At the time, Ruth was a member of the Boston Braves, the team Aaron signed with in 1952, just one year before the team moved to Milwaukee, where they played through the 1965 season, and moved again — this time to Atlanta. Aaron’s triumph filled goodhearted Atlantans, no matter their race, color or creed, with joy.
There, in the city regarded by many as the cradle of the civil rights movement, a Black man now held the game’s most celebrated record. 53,775 fans cheered Aaron as he touched home plate, making the homer official. Play was stopped and a short ceremony was held. With his parents standing on the field with him, Aaron stepped up to the microphone and said, “Thank God it’s over.”
In his 1991 memoir, I Had A Hammer , Aaron wrote that a few hours later, after the festivities, alone in his room, he “felt a deep sense of gratitude and a wonderful surge of liberation at the same time. I got down on my knees and closed my eyes and thanked God for pulling me through.”
Aaron depended on God to not only give him the strength to hit number 715 but also to get him through the hoopla and turmoil of approaching the hallowed record. While there were fans nationwide pulling for him, there were also thousands who didn’t. They made their feelings known with a hatred that was pitiful and cowardly.

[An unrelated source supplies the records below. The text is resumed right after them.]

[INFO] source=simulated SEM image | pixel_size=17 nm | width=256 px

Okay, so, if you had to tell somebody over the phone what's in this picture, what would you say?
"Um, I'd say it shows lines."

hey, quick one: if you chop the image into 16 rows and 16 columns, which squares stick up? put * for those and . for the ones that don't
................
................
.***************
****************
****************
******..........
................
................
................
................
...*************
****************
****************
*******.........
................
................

Along with the usual fan mail and requests for signed photos, Aaron, as he pursued Ruth’s record, received threatening and coarse letters. Too often the salutation in the letters was “Dear N…..,” such as the one excerpted below:
Dear N……, In my humble way of thinking, you are doing more to hurt Baseball than any other that ever played the game. You may break the record and you may replace Babe Ruth in the hearts of the liberal sportswriters, the liberal newspapers, TV and radio, as well as in the heart of the long-haired Hippies. But you will never replace the Babe in the hearts of clear-thinking members of our Society. So, roll on in your deserved glory, Black Boy.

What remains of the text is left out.